07 November 2008

I Know This Isn't A Diary, But...

...Since Tuesday's election results I've felt rather strange. The first reason for this is something I can pinpoint, mainly my lament at not having been out celebrating in the streets with people after Obama's victory was announced. Nothing against my roommates, but forever in the future when anybody asks me where I was the night of November 4, 2008 I'll have to say, "watching the election on tv in my apartment." Not out at some election party or at a bar celebrating with the world, but at home in front of the tv. Kind of a sucky answer.

To be fair however, I tried to connect with friends, but given my at-that-point intoxicated state, biking half-way across Brooklyn wasn't the best idea. Why was I already kinda wasted? Well, after getting up early to vote, I think I drank six or seven cups of coffee in the span of two hours. My manager at work brought in coffee and chocolate for everyone and I just went to town. That pretty much gave me anxious jitters the rest of the day until I got home, made dinner and started sipping bourbon to calm my nerves. Despite all evidence pointing to an Obama victory, I (alongside the majority of the US African-American population) still was expecting electoral shenanigans. Then, when the results from Massachusetts Prop.2 started coming in...well, you know where that leads.

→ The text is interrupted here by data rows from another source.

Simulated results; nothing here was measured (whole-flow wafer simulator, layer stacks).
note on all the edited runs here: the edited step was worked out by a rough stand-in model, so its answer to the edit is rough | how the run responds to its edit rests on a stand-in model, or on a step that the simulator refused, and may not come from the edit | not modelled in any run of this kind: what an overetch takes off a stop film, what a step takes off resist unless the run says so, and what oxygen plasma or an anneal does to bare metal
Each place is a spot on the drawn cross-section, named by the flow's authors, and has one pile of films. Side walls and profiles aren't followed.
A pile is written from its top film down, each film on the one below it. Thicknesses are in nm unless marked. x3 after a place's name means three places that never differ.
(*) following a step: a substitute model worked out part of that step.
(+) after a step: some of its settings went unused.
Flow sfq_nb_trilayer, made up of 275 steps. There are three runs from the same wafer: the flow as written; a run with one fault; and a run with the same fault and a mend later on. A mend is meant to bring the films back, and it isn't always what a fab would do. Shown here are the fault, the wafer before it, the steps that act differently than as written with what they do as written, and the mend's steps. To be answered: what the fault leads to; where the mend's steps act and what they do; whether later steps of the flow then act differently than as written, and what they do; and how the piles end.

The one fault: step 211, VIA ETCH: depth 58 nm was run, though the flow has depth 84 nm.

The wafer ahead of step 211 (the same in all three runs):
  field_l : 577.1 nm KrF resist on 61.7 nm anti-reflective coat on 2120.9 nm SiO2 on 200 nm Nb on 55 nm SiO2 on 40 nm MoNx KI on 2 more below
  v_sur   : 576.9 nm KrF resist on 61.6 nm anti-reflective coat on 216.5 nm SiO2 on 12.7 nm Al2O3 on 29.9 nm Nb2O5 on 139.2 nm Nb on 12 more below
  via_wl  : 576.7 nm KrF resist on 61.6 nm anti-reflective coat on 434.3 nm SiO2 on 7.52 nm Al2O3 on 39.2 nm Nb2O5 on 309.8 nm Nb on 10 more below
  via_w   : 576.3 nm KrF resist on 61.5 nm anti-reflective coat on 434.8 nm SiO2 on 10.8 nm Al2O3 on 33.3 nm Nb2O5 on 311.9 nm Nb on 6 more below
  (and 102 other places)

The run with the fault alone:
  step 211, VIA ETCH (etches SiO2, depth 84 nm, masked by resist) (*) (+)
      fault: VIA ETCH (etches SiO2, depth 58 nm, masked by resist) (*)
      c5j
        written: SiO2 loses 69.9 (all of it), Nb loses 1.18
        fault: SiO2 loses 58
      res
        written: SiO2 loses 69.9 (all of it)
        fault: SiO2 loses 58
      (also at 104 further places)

Knowing that we were all in the midst of a world-historical event, I thought it appropriate to keep a running diary of what was going on. Unfortunately as soon as the race was called I took a gigantic swig of Evan Williams and had to sit down. Anyway the results of my diary experiment are as follows (and I'm not editing any of this):

Obama just won the election, car alarms are sirening, folks on the block are yelling out windows, we can hear distant yells and firecrackers.
on tv the pundits are speaking all sorts of nonsense while Obama supporters celebrate.
this is the first election that I've voted in on the winning side. and it's Obama. everyone is going crazy.
Brothers are drinking in the street! this is so fucking great. this is so little, but means so much it's the perfect step into a midnight we'll wake up in the morning smiling.
he's about to speak. more cheers outside. it's been an hour since the race was called. i've drank bourbon for America. I smoked for the voters of MA who overwhelmingly decriminalized weed.
Hello, Chicago. flag. tv fuzz skip. so many people voted! it's the Answer. How terrible is it that I just want him to wink and say "Where all the white women at?" I'd pee myself. McCain's speech was dignified and gracious and too long. Joe Biden gaffe in 3...2...1....The unyielding zookeeper. Michelle! New puppy! Oprah! Grandma!
Oh he's just a "campaign organizer" [pretty sure I meant "community" there—ed.] Really? That makes sense, because he's pretty much organized your ass's trek back to Alaska! HA!
Spellman College girls are loving it. Planet in Peril. I'm sitting with Perin [one of my roommates]. She's like my new sister it kicks ass in the gayest way possible. Steep climb! We're gonna ride this Donkey to the top!
Flag! False start on #08 Obama. More soccer, less NFL. I have calloused fingers and dirty hands. mmm bourbon. a new spirit indeed. Ann Nixon Cooper is 106 years old! she can vote as a black woman. obamerica. yes we can. Oprah again. This is our time. This is our time down here. These are peoples' wishes, this is my with and it didn't come true, so I'm taking it back. I'm takin' 'em all back. Yeah we took it back! Eat shit Bush. Lick my ass and suck on my balls. I can't comprehend what is happening right now [oh, you don't say?]. Hug, man love OBAMIDEN O'BIDEN Jesse Jackson is crying!
We got Florida Back and Ohio and more

So there you have it, a succession of moments of brilliance spurred on by the images and words coming at me from the picture box. If anyone has a transcript of that live feed they might be able to make out whatever I was referencing in there because clearly those three pages of writing start to lose coherence rather swiftly.

Oh, and the whole point of this post was why I have been feeling "off" since then. Well, other than the historical celebration that I missed out on, we have this whole "reality" thing going on. I still wake up struggling to make ends meet just like millions of others across the country. People are still racist and bigoted and homophobic (even California, shame on you!). There is a lot of actual work that has to be done to fulfill even the most meagre promises of Obama's campaign. After all he is human, not some saint or messiah or redeemer. Let's chalk all my negativity up to an extended campaign/election/celebration hangover because, strangely enough I feel more positive about existence than I have in quite a while.